Regulatory Issues and Approaches to Municipal LED
Street Lighting Conversions
FEBRUARY 2017
Regulatory Issues and Approaches to Municipal LED Street Lighting Conversions
Municipalities considering energy-efficient light-emitting diode (LED) street lights for their jurisdiction face a variety of regulatory issues. This brief describes how cities can successfully address these challenges to achieve multiple advantages:
Lower energy costs. Today’s LED technology can offer equal or superior lighting performance while lowering street lighting electricity consumption by 50% or more.1 Given that street lights can constitute as much as 40% of municipal energy bills,2 these savings are significant for local budgets.
Lower maintenance costs. Because LEDs have a much longer lifetime than other lighting technologies, they require replacement less often. Dollar savings from reduced maintenance can be twice as large as dollar savings from reduced energy consumption.3
Better street light tracking. Street lighting replacement efforts often identify unnecessary street lights that can be removed entirely, or even “phantom” street lights that do not exist or belong to another municipality but for which customers are being erroneously charged. For example, some municipalities in Vermont have eliminated 30-40% of their street lights during LED replacement projects.4
Better street light management. Advanced lighting controls, with which LED technologies are compatible, can further reduce energy use through automated dimming.5
Better lighting quality. LEDs improve visibility, reduce nighttime light pollution significantly, and may create public safety benefits.6
Reduced greenhouse gas emissions. LEDs lower electricity usage and associated emissions, which creates worldwide benefit and helps municipalities attain smart or green city status.
Despite all of these benefits, LED street lighting replacement projects have proven difficult to implement for many municipalities. The U.S. Department of Energy’s Outdoor Lighting Accelerator, developed to “accelerate the adoption of high-efficiency outdoor lighting and improve system-wide replacement processes at the municipal level,”7 has identified a number of barriers that confront such projects. These barriers fall into three categories: technical, financial, and regulatory.
This brief focuses on regulatory barriers, which have proven to be widespread in the experience of Accelerator participants. In particular, these barriers are centered around how the utility charges for the LED service:
No LED tariff: The majority of street lights are owned by utility companies, not municipalities.8 In these cases, municipalities can only elect services for which the utility company has established a tariff. Many utilities do not offer a tariff that allows LED lighting,9 taking this option off the table. Other utilities control the pace of LED conversions, requiring individual municipalities to wait years for a conversion.
High LED tariff: Where LED tariffs exist (for either utility-owned or municipally-owned lights), the rates specified by these tariffs are sometimes higher than equivalent tariffs for traditional lighting technologies, meaning that municipalities may not see cost savings from adopting LEDs. Where LED tariffs are lower than those for traditional technologies, in some cases the difference may not be enough to pay back upfront costs of conversions that municipalities often need to pay. The first section of this brief discusses LED tariffs and addresses this issue.

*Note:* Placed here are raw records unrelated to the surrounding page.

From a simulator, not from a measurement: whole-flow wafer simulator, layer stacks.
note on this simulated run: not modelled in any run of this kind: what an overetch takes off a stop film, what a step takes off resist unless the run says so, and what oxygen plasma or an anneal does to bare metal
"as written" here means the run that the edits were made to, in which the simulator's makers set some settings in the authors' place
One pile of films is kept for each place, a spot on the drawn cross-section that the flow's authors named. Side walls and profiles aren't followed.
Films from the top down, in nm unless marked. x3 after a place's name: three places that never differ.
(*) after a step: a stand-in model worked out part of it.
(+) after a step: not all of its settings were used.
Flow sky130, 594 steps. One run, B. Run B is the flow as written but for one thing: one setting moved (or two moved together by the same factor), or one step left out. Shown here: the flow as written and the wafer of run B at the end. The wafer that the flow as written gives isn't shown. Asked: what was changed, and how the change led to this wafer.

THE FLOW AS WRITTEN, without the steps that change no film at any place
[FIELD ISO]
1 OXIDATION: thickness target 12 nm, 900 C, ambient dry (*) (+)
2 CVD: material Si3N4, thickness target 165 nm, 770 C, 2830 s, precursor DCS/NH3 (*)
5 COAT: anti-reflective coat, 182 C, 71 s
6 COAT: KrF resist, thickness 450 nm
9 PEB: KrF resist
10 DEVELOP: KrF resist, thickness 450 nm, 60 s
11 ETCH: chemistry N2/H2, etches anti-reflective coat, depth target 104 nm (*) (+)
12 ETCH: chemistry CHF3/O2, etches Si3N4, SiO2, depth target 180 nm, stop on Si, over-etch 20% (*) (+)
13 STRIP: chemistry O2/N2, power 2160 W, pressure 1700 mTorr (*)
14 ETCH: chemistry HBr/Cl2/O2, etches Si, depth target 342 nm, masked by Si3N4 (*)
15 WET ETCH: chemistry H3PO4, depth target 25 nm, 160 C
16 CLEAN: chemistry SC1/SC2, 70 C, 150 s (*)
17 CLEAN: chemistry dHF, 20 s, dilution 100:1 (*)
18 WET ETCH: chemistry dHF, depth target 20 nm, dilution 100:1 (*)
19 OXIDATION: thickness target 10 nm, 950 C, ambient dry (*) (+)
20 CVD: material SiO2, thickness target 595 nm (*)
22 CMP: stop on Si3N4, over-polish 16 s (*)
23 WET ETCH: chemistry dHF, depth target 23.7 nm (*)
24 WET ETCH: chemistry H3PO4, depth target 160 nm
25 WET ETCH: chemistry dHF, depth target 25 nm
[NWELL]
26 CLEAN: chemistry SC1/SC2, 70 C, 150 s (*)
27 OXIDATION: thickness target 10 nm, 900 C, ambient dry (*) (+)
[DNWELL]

Ownership alternative: Where utility LED tariffs are not available or not attractive, municipalities can attempt to purchase utility-owned street lights and retrofit them themselves. However, few utilities offer a formal buyback option, thus complicating these transactions. Without such buyback options (and even in some cases in the presence of them), some municipalities have found utilities unwilling to offer their street lights for purchase.
Further complicating these issues, many municipalities must confront multiple ownership situations – for example, where the municipality owns some lights and one or more utilities also own some of the lights in the jurisdiction. When served by multiple utilities, a municipality may find that those utilities have widely differing tariffs and levels of interest in facilitating LED conversion.
This brief first reviews the structure of street lighting tariffs and the costs and cost assumptions that underlie them. It then lays out pathways that municipalities can take to consider street lighting retrofits if faced by these regulatory barriers. The brief references cases of municipalities’ successes and challenges in pursuing these pathways. For more information, see the resources listed at the end of the brief.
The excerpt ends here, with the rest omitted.